Saturday, September 12, 2009

Another Iftar

Breaking the fast at sunset has never been so much fun! Actually, as I'm joining in with my neighbours this year, the feeling of finally having something to eat after the best part of 18 hours with neither food nor drink has honestly become quite exciting... For someone so used to handling food all day long, feeling, touching, smelling and above all tasting - not being able to have a flavour sensation for such a long time really does heighten the senses to an amazing degree. my taste is sharper, the identity of subtle seasonings clearer and the understanding of carefully blended combinations so much more appreciative.
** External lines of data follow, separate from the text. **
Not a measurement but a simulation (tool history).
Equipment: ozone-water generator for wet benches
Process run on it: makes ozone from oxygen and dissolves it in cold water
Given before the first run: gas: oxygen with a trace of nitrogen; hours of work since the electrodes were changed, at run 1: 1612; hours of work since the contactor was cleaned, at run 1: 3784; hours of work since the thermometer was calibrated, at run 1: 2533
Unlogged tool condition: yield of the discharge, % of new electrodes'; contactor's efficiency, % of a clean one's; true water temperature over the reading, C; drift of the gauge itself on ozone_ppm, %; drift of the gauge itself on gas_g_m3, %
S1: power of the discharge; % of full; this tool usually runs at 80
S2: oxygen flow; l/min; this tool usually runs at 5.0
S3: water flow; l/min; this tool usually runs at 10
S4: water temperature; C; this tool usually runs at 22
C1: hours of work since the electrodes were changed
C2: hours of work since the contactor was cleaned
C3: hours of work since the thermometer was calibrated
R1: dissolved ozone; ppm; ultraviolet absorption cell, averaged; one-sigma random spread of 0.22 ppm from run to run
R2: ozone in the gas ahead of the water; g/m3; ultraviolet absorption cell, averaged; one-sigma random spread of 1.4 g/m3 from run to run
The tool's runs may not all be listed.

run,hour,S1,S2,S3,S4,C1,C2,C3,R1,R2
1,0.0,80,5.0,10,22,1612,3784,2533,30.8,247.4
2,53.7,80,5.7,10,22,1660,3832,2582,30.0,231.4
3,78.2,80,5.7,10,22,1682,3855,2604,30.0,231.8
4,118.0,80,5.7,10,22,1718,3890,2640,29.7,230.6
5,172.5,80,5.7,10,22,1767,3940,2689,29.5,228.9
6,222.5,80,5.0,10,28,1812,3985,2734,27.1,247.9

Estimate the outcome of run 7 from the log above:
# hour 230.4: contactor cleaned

Since many of the people I'm working with, and the vast majority of our guests, have not eaten at all during the day, they are more often really cranky and quite hungry by the time Iftar comes around, and most of them hasten to end the fast as quickly as possible after sunset.

I've discovered that this is the perfect opportunity to break down a few dishes and look at how we can make them better by really tasting them and understanding what is in them.

This recipe is an example of what I mean, we've taken a traditional Moroccan pastilla and tarted it up a bit for a finer dining occasion...

Duck pastilla with foie gras

Serves 4

1 duck leg confit
4 sheets of pastille/brique (paper thin pancakes, similar to filo pastry)
Oil for deep frying
4 x 100g slices of fresh duck foie gras
Salt and pepper
Ground cinnamon
Icing sugar

Cinnamon sauce
200ml full bodied red wine
1 cinnamon stick
2 tblsp sugar
1 tblsp unsalted butter
Sherry vinegar

Shred the duck confit and divide between the four pancakes. Fold the pancakes into parcels, sealing the edges with a little water, and then trim the excess pancake to make 5cm x 3cm rectangles. Deep-fry until crisp, then drain on kitchen towels; keep the parcels warm.

Heat a thick-based frying pan over high heat, add the foie gras and cook until brown on both sides, about 2 minutes; season with salt and pepper.

For the cinnamon sauce, put the wine in a saucepan with the cinnamon stick and sugar, bring to the boil and reduce until syrupy. Season with salt and pepper, remove the cinnamon stick and whisk in the butter and a drop of sherry vinegar.

To assemble, cut each pastilla in half and dust generously with ground cinnamon and icing sugar. Place at the top of the warmed plates and place the foie gras beneath. Drizzle the sauce around the plate and serve immediately.

Wednesday, September 9, 2009

A bit more Ramadan

So, last night we get slammed with the healthy sum of 416 hungry guests breaking their fast, when I say hungry I totally mean it - these guys could certainly pack away some volume of food...

The display was quite something, and due to the ferociousness of the onslaught I could only grab a handful of images before mayhem descended upon the team. The food was fantastic, fresh vibrant and full of life, a feast for every sensation.

The soups, cold mezzahs, tajines, kebbeh and fatayer, koshary, sayadia and the ouzi through to the katayef, um ali and the baklavas - all were gorgeously presented one minute, devastated and devoured the very next.

Our charcoal grill was crackling with fire and flavour, the soup pot never seemed to be able to re fill itself no matter how hard we tried, and as we picked the tender meat of the ouzi it was being grabbed off our finger tips before we could blink.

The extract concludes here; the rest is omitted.